Yeh Dosti… Is Adani the Government’s Biggest Beneficiary?

Money Matters

Yeh Dosti… Is Adani the Government’s Biggest Beneficiary?

Illustration: Robin Chakraborty

The authenticity of a democracy lies in the ability of common people to hold sway over their government, even when the lustre of an election fades. By this metric, it is safe to say Indian democracy is showing all the authenticity of a birth certificate in the Pakistan cricket team.

We can argue to some extent that our governments are certainly of the people and by the people, but whether they are for the people remains a dubious claim. While farm loan waivers and ₹6,000 handouts do suggest the government is looking out for the little guy, these are merely the sprinkles on a chocolate cake that is ultimately carved out to feed a select few into a sugar coma.

It is no secret that success stories in corporate India are riddled with the kind of favours that would make even our best friends stop and say, “Dude, we’re not that close.” Whether it was the government-sanctioned monopolies of the Licence Raj, or the rap-on-the-knuckle-pat-on-the-back approach to managing corporate fraud (where is Subrata Roy these days, anyway?), wealthy individuals have always known that the powers-that-be were going to have their backs when things got too rough.

But what if someone really doesn’t want to pay and is really good friends with the government?

Following the crash of 2008, economists have been keeping their ears to the ground to assess the next big threat. While there’s plenty to be worried about even without the cancellation of the Indo-Pak World Cup match (oh yes… also… war), mounting corporate debt has featured as one of the main issues. That companies have been allowed to borrow tens of thousands of crores with no concrete payback plan makes the three calls I receive each month reminding me about my EMI almost laughable.

Still, it brings some solace to the common man to learn that many of these companies – around 2,500 across India – have been pushed into insolvency proceedings and that the RBI has placed the recovery of non-performing assets on the highest priority.

But what if someone really doesn’t want to pay and is really good friends with the government?

Reports have surfaced recently on how the Gujarat government rescued the Adani Power Project from the brink of bankruptcy. It’s the kind of bromance story that Ranveer Singh and Arjun Kapoor would kill to play. It is also rife with more question marks than the end of a Christopher Nolan film… starring Ranveer Singh and Arjun Kapoor.

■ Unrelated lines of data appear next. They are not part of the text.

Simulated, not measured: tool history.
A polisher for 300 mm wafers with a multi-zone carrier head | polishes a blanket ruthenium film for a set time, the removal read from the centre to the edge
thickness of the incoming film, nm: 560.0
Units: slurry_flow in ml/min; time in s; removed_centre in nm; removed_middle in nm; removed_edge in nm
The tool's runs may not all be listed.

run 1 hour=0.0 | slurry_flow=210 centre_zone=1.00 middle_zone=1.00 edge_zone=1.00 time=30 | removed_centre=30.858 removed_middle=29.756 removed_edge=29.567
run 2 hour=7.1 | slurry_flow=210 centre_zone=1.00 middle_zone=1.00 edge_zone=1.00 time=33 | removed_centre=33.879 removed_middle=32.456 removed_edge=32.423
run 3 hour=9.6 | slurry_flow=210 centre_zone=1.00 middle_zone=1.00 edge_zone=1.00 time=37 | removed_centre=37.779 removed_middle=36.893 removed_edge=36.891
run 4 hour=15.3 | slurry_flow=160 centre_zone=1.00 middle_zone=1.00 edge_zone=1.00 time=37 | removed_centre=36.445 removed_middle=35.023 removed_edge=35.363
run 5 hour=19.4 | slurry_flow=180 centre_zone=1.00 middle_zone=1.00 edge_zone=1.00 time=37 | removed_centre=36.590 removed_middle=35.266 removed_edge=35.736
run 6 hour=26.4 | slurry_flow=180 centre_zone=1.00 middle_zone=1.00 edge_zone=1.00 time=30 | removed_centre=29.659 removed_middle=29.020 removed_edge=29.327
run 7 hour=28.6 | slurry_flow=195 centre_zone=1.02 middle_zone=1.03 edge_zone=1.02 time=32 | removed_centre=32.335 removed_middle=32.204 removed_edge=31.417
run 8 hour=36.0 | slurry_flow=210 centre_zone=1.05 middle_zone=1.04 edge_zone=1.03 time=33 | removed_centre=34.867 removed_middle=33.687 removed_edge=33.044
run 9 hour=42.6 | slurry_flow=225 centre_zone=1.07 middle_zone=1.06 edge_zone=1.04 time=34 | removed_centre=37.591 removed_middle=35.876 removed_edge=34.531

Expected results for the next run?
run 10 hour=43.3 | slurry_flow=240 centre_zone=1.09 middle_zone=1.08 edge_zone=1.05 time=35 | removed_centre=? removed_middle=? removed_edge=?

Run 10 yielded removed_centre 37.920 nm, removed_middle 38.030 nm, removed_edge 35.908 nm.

In a nutshell – the Adani Power Project had bid and won a contract for supplying power to the state of Gujarat. Somewhere along the way, they decided that the price they were getting was too low (because of the high cost of imported coal they were using, from an Indonesian entity owned by Adani, to generate power), and demanded a higher rate for each unit of electricity they were selling. When this was refused, they took the matter all the way to the Supreme Court, where they were ultimately turned down. In the midst of all this, it became apparent that the project was neck deep in debt and was headed down the giddy slopes of bankruptcy. At one point, Adani Power even offered a 51 per cent stake in the company for as little as 1 rupee! This sounds like the kind of bargains Snapdeal used to offer, until you read the fine print and realise the company came with ₹27,000 crore of debt. Unsurprisingly, there were no takers.

Eventually, Adani Power did what any toddler adept in the art of manipulation does when it doesn’t get its way – they refused to supply power. Sensing that buying power from outside Gujarat would allegedly be more expensive than meeting Adani’s demands, the state capitulated, and the rates were revised.

The end result of all this is higher power tariffs in the state. It’s telling when you understand that the common man is paying more to keep the lights on in his house, just so Adani can continue to hold on to a power plant that should have rightfully been taken away.

For many years, there have been murmurings that Gautam Adani is the “next big thing”. He’s Dhirubhai with a moustache, I was told. He is also known to be close to the government and unlike us regular folk who can only vote, his contribution to democracy probably comes with a gift hamper. Had Adani Power gone under, it would have been the first time any of his companies saw this fate.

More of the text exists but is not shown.